Mobile telephone satellites launched into space
BY STEPHEN CLARK
Posted: October 21, 2007
Globalstar's satellite fleet has four new members after a Russian Soyuz rocket launched the replacement communication platforms Saturday to bolster the company's aging constellation.
The Soyuz launched at 2012 GMT (4:12 p.m. EDT) from Complex 31 at the Baikonur Cosmodrome in Kazakhstan. The three-stage booster and an attached Fregat upper stage rocketed into space and released the four satellites about 100 minutes after liftoff.
The rocket was shooting for a circular orbit about 572 miles high with an inclination of 52 degrees. The Fregat upper stage fired two times to reach the targeted orbit, according to Starsem, the international marketing firm for the Soyuz rocket.
The satellites will use their own maneuvering thrusters to raise their orbits to an altitude of 876 miles over the next few weeks before eventually placing themselves into open slots in Globalstar's operational fleet.
Globalstar satellites provide voice and data communications to more than 275,000 activated fixed and mobile units in more than 120 countries.

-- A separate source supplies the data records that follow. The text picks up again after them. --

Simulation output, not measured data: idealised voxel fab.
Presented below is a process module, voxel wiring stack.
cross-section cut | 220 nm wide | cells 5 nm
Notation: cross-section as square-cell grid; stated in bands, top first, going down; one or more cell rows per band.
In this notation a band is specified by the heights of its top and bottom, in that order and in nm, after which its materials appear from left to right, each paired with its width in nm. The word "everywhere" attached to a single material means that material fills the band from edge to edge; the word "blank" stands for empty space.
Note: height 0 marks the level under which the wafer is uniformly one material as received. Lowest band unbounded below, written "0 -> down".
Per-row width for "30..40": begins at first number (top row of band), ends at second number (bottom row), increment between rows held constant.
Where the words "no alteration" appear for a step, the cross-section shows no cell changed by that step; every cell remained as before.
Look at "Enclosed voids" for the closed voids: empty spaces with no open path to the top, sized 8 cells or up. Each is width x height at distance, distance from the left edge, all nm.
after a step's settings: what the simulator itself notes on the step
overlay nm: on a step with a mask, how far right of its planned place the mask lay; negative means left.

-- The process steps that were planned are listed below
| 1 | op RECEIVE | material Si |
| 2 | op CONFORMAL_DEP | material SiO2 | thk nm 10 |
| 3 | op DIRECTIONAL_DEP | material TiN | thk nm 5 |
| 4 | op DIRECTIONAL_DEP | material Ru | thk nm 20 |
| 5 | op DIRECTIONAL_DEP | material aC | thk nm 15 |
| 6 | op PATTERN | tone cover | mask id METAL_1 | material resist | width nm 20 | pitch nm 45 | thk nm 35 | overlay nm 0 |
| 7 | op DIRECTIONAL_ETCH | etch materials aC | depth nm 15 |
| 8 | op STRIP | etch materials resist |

The satellite fleet consists of 40 active spacecraft plus additional orbital reserves, and the company's communications relay service can reach more than 80 percent of the Earth's surface. The craft are spread throughout six orbital planes to ensure customers always have a satellite overhead.
The four satellites launched Saturday, in addition to another quartet launched earlier this year, were the last in the company's original batch of spacecraft that were deployed beginning in 1998.
The 992-pound craft were built by prime contractor Space Systems/Loral and kept on Earth as ground spares until Globalstar needed to replenish its constellation. The satellites are designed to last for at least seven-and-a-half years.
The company invested about $120 million in the two launches, according to a Globalstar written statement.
"Although they represent the completion of our current generation space segment, these satellites along with the four launched earlier this year, will also facilitate a seamless transition into our second-generation constellation beginning in 2009," said Tony Navarra, president of global operations for Globalstar.
C-band antennas mounted on each satellite's Earth-facing deck communicate with Globalstar gateways, ground stations that distribute satellite phone calls to conventional terrestrial telephone networks.
The gateways help reduce the company's operating costs because they use existing telephone networks and house many critical systems, reducing the satellites' complexity, officials said.
Globalstar satellites also feature an array of L-band and S-band antennas to link with user telephones and modems.
Globalstar announced in February that engineers discovered a serious problem with S-band antennas on satellites already in orbit. The company said the issue could hinder two-way communications services beginning next year, according to a filing with the Securities and Exchange Commission.
Engineers observed degradation in the performance of the antennas' solid-state power amplifiers, which was decreasing the quality of two-way communications, the SEC filing said.
Officials believe the eight replacement satellites launched this year will extend the current fleet's lifetime through 2009, when the first of eight launches is scheduled to deliver upgraded satellites to space.
Globalstar awarded the satellite development contract to Thales Alenia Space in December, followed last month by the selection of Arianespace as the launch services provider. Launches are slated to begin in mid-2009 aboard Soyuz rockets launched from a new launch pad at the European spaceport in French Guiana.
The second-generation constellation will provide faster data speeds to facilitate video communications and additional call capacity through 2025, Globalstar said.